Working Group: Berlin
Authors: Claudia Hummel
#critique of capitalism #critiquing school #comic #critical pedagogy #literature for children

1970, West Berlin. At the height of the Cold War, three years after the revolts staged by students, particularly in Paris, Frankfurt, and (West) Berlin, the publisher Basis Verlag started calling itself a socialist collective. The name of the publisher “Basis Verlag” unmistakably refers to the Marxist pair of terms “base” and “superstructure”. Many of the books they published were about the relations of production, and criticism of mass media. These books also asked how children (in particular those of the working classes) could gain access to designing society through an education intended to be emancipatory.
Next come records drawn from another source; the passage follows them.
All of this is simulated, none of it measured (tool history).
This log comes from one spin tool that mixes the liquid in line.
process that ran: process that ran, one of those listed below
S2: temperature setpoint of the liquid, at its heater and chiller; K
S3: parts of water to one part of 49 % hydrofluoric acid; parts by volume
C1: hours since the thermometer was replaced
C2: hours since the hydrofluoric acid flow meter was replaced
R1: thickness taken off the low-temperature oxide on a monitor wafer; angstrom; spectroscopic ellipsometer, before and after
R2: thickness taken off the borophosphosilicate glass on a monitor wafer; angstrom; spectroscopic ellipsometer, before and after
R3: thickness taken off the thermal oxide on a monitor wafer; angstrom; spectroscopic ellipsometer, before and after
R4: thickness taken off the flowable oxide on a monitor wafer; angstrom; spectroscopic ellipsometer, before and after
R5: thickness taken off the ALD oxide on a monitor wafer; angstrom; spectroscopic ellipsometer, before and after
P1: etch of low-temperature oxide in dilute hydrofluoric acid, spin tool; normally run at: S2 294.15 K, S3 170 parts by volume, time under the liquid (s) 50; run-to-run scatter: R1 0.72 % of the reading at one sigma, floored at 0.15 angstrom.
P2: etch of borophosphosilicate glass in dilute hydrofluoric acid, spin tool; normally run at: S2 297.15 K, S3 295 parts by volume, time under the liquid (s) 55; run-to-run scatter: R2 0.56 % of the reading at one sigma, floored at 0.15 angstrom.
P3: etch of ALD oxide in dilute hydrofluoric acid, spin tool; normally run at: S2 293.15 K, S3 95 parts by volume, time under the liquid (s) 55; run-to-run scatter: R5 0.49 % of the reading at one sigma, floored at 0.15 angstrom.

The books and materials were aimed specifically at kindergarten and primary school teachers, interested parents, and possibly at leftist academics.
In the context of the research group “Intertwining Histories”, which focuses on the various intersections of art education and colonialism, I asked myself: how and from when was colonialism associated with the criticism of capitalism and made into a subject of discussion within the pedagogic literature of West Germany?
Das Geschichtsbuch / The History Book (1971) was the first educational book I found which brought these two threads – the criticism of capitalism and colonialism – together. First published in Sweden in 1970 by the authors Annika Elmquist, Gittan Jönsson, AnnMari Langemar and Pål Ryberg, it was translated from the Swedish original by Doris Jacobi, Ingrid Schwarz and Peter Jacobi.
The Learning Unit contains a commented version of Das Geschichtsbuch and asks the following questions: Which books do we learn with and why? And, which knowledge was brought into the German speakingrealm of art and education through translations?